It was pretty confusing when suddenly, Fox News contributor, Andrew Napolitano, one of the biggest on-air defenders of President Trump, became one of his biggest critics. The below article provides several potential reasons, for Napolitano’s about turn.
NEW YORK (AP): Judge Andrew Napolitano describes Trump as a longtime friend — he describes a lot of people as longtime friends — and was publicly more supportive early in the president’s term. In March 2017, he claimed on “Fox & Friends” that former President Barack Obama received assistance from British intelligence to spy on Trump’s campaign, a report repeated by then-White House Press Secretary Sean Spicer.
After a forceful denial by British intelligence, Shepherd Smith, former Fox News host, said Fox knew of no evidence that Trump had been under surveillance. Napolitano was reportedly suspended for two weeks.
In January 2018, Lloyd Grove wrote in The Daily Beast that Napolitano was emerging as one of Trump’s “more influential, if unconventional, ex-officio advisers.” Trump’s Twitter feed showed he was listening, like when he quoted Napolitano questioning if there was a conspiracy by the FBI and Obama’s Department of Justice to prevent Trump from becoming president.
But less than a year later, Trump was calling out Napolitano’s “very dumb” legal argument about the Mueller report. On April 27, 2019, Trump tweeted: “Ever since Andrew Napolitano came to my office to ask that I appoint him to the U.S. Supreme Court and I said no, he’s been very hostile.”
Napolitano said he had two meetings with Trump during the transition at which the president-elect asked him to describe his ideal qualities in a Supreme Court nominee. When Trump said it sounded like Napolitano described himself, he said he was actually talking about future nominee Neil Gorsuch. He said Trump asked him to pitch himself.
Politico reported in 2017 that Napolitano had told people that he was on Trump’s list of potential nominees to the court. But the commentator said he never seriously considered himself a candidate.
Being attacked on Twitter was surreal but unsurprising, he said.
“I don’t resent it because I know what he’s like,” Napolitano said. “He sees the world through his own eyes and he doesn’t have the sensitive conscience that the rest of us do.”
For whatever reason, there seemed a marked shift in Napolitano’s tone toward Trump following the July 2018 nomination of Brett Kavanaugh to the Supreme Court, said Angelo Carusone, president of the liberal watchdog Media Matters for America. The initial positive attitude toward Trump seems, in retrospect, an aberration, he said.
Napolitano said he opposed Kavanaugh because the justice’s legal views conflict with his as a libertarian. He said he felt this way before Christine Blasey Ford leveled her sexual assault allegations against Kavanaugh.
Later, when Trump claimed vindication from a Mueller report, a view which Napolitano disagreed with, “it was only appropriate to defend that view, not shrink from it,” he said.

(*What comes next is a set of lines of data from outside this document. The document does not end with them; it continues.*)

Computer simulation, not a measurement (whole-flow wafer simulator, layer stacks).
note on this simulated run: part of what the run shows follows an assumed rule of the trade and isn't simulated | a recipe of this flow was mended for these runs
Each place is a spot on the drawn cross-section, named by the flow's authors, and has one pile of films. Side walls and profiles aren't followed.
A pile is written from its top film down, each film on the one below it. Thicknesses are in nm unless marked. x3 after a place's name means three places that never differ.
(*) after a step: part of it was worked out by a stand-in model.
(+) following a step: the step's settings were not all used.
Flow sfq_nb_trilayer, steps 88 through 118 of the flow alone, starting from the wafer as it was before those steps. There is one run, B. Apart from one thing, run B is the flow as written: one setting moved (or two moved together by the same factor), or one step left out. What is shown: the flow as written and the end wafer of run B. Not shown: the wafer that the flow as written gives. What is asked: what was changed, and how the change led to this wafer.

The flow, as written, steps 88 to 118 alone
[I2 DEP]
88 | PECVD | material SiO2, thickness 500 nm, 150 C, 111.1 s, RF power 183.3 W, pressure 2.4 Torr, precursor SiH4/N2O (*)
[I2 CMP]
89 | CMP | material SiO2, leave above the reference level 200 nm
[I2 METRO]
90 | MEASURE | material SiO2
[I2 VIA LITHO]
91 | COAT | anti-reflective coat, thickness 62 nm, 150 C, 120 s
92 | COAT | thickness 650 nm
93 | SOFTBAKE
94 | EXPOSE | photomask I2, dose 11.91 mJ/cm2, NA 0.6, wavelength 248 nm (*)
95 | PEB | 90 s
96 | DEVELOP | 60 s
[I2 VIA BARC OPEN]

By now with the Ukrainian story, “I was apparently irretrievably in the White House dog house,” he said. “And we all know that the president hates dogs.”
When asked whether Trump should be impeached, Napolitano said that is a political judgment.
“If I could modify your question to ask if there’s a legal basis to argue high crimes and misdemeanors, then the answer is yes,” he said. “That’s really beyond dispute … If I were a Democrat in the House, which I am not and never will be, I would vote to impeach.”
And if he were a Republican in the Senate?
“I think they’re going to find some of his behavior difficult to defend,” he said.